I’m 25,000 words into my second novel. Inspired by Ian McEwan’s Atonement, I wanted to tell my story through a variety of perspectives, with one character handing over to another to show multiple perspectives.
As I started writing, I was worried that I wouldn’t justify this use of perspective shift, having never used it before. But, as I wrote, I found the style drove the story forward. Jumps in character wrote themselves and it became clear where the transitions should be. I employed a tactic of covering the handover piece of time twice: once by a character towards the end of their chapter, then once by the the next character towards the beginning of theirs. It meant that, chronologically, the moment the last character ended was a few hundred or thousand words into the next character’s chapter. This worked well, and I was developing a flow of overlapping stories.

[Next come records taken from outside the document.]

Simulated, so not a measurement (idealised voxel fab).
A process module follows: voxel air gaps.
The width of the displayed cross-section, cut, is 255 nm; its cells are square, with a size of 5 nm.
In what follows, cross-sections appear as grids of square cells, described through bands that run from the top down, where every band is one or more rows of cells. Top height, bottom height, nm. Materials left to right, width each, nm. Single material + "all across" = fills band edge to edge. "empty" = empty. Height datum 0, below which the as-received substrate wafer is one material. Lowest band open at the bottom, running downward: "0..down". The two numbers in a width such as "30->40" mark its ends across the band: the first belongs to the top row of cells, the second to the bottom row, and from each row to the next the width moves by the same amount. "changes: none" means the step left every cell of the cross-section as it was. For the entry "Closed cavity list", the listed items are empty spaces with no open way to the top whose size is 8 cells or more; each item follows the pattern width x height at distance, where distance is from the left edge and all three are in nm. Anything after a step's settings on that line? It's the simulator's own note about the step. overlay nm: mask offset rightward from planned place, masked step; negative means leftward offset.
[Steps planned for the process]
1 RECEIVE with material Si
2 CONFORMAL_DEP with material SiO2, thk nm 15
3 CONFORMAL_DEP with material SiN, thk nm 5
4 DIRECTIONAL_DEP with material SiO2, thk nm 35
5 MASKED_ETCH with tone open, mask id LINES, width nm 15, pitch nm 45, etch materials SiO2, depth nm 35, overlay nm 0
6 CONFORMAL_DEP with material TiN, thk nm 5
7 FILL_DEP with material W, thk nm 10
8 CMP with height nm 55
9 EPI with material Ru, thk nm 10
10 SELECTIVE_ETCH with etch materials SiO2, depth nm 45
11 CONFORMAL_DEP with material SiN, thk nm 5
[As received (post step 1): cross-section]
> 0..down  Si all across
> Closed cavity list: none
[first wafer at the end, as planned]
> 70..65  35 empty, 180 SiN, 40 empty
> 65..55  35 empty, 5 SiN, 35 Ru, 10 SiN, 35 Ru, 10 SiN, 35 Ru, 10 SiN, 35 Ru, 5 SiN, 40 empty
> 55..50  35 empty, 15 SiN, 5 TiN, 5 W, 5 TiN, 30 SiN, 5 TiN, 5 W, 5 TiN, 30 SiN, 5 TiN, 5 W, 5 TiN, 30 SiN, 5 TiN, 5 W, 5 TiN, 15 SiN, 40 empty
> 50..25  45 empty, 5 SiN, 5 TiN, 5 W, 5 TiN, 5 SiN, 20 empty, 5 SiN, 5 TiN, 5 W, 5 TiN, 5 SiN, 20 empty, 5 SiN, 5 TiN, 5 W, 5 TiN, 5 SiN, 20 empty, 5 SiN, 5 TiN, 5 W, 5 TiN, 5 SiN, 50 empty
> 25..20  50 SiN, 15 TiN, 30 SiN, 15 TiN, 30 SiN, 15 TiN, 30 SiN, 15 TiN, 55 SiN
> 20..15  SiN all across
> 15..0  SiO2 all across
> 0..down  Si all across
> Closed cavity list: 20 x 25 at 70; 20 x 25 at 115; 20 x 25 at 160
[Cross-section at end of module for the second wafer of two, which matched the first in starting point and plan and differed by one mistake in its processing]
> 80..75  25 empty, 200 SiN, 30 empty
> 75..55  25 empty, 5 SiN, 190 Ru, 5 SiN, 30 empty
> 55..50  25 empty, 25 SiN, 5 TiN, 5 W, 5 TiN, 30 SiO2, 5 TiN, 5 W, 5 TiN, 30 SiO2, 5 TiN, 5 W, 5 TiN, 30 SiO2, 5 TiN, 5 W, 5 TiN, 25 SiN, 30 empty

What this allows me to do is break off at a crucial moment, delaying gratification for the reader. The challenge here was remembering to go back, not only in time, but in the experience of the character picking up the lead. When the chapter begins, Character 2 can’t know something that comes in a crucial conversation later in the chapter, although this may already have been written at the end of Character 1. In this sense, the reader sometimes knows more than the character, and sometimes less. It’s an interesting style to play with. No doubt when I edit the whole work, I’ll find incongruities. But that’s what editing is for.
The issue I discovered yesterday though, is that while these character jumps may be useful at building suspense for the reader, I’m not doing enough to distinguish their actual characters. Their external side is helping the story develop, but their internal side – their thoughts, emotions and fears – are not working hard enough yet.
My challenge now is to develop characters which fit into the 25,000 words I’ve already written. Needless to say, this will make the first edit a harder job. But I’d rather realise it now than after the book is published.
Onwards and upwards. It’s time to get back to my writing desk.